Autocross and Gymkhanas: Motorsports 50 Years Ago

Autocrosses were called gymkhanas

Gymkhanas they were called back then. Today that term is only rarely used, and then for events that differ slightly from today’s Solo autocrosses. My Dad first took me about forty years ago. The Mustang club sponsored one; I don’t know who sponsored the other one.

The cars were different—everything from XKE’s to VW bugs. In between, there were the MGB’s, Triumphs, Healeys, French cars and a host of vintage iron we rarely see autocrossing (or doing anything else) today.

A mid-60's Ford Mustang autocrossing
A mid-60's Ford Mustang autocrossing | Source

The early Mustangs didn’t have much to control axle torque, and events then often used a drag strip start. The driver would pop the clutch and be surprised by the chattering axle hop, “What did I break now!” Few Mustang owners had been quite that aggressive on the street.

Yes, it’s good to have the rolling start these days.

The courses were different

The courses were different back then. Most courses had a constant radius, wide skid pad of nearly 360 degrees. Everything else was squeezed in around the edges of that. Every course had a straight stretch, perhaps 75–100 feet ending in a hairpin. Today’s SCCA rules discourage that.

Once I saw a straight of at least 250 feet end in a reversing exercise. At the end of the straight, the car had to come to a dead stop with its front wheels over a line but rear wheels behind it. If you went too far, you were allowed to back up, but had to come to a complete stop in the correct position. From that point, the driver was to execute an immediate 90 degree reversing maneuver before negotiating the remainder of the course.

Autocrossing Is the Modern Equivalent

The biggest difference? These events were held in the parking lots of shopping centers and malls. There were hundreds (OK, maybe scores) of spectators! Today we have to look for racetracks, abandoned airfields and other really out-of-the-way places in order to avoid parking curbs, light poles, and fear of litigation. I remember a Healey that went into a chain-link fence not 25 feet from the timing and scoring table, and another car that went up over a curb. I’m glad I didn’t own either of those cars! Here again, the SCCA rules keep us safer today.

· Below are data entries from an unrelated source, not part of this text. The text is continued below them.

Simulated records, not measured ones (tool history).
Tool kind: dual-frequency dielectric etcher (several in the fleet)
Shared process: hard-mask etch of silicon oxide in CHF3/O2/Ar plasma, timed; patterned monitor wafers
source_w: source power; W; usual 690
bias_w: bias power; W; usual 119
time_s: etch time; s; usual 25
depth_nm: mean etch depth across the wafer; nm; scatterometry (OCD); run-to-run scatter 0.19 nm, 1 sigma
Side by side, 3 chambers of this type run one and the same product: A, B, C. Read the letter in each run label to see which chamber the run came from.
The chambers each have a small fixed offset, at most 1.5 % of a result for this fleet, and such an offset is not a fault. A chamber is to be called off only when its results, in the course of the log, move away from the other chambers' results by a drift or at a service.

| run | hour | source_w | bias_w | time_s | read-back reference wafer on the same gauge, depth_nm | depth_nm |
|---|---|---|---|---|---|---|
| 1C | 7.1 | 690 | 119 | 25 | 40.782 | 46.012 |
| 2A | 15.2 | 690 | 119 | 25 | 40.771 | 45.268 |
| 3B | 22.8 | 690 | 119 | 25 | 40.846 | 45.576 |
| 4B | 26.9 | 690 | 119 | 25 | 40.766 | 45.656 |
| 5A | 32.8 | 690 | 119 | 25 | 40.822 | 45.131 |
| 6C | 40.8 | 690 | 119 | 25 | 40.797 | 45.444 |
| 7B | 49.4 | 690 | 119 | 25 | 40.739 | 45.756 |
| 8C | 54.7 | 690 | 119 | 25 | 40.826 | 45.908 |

I don’t suppose it does much good to dwell in the past—there have been some terrific advances. But nostalgia is fun, and getting more spectators out to watch—that would be fun, too. Just wish it were easier! Possibly what has done the most to draw crowd appeal in recent years is Ken Block's gymkhana performances. But what he demonstrates has a lot more showmanship and speed to it than the weekend autocrosser will ever approach.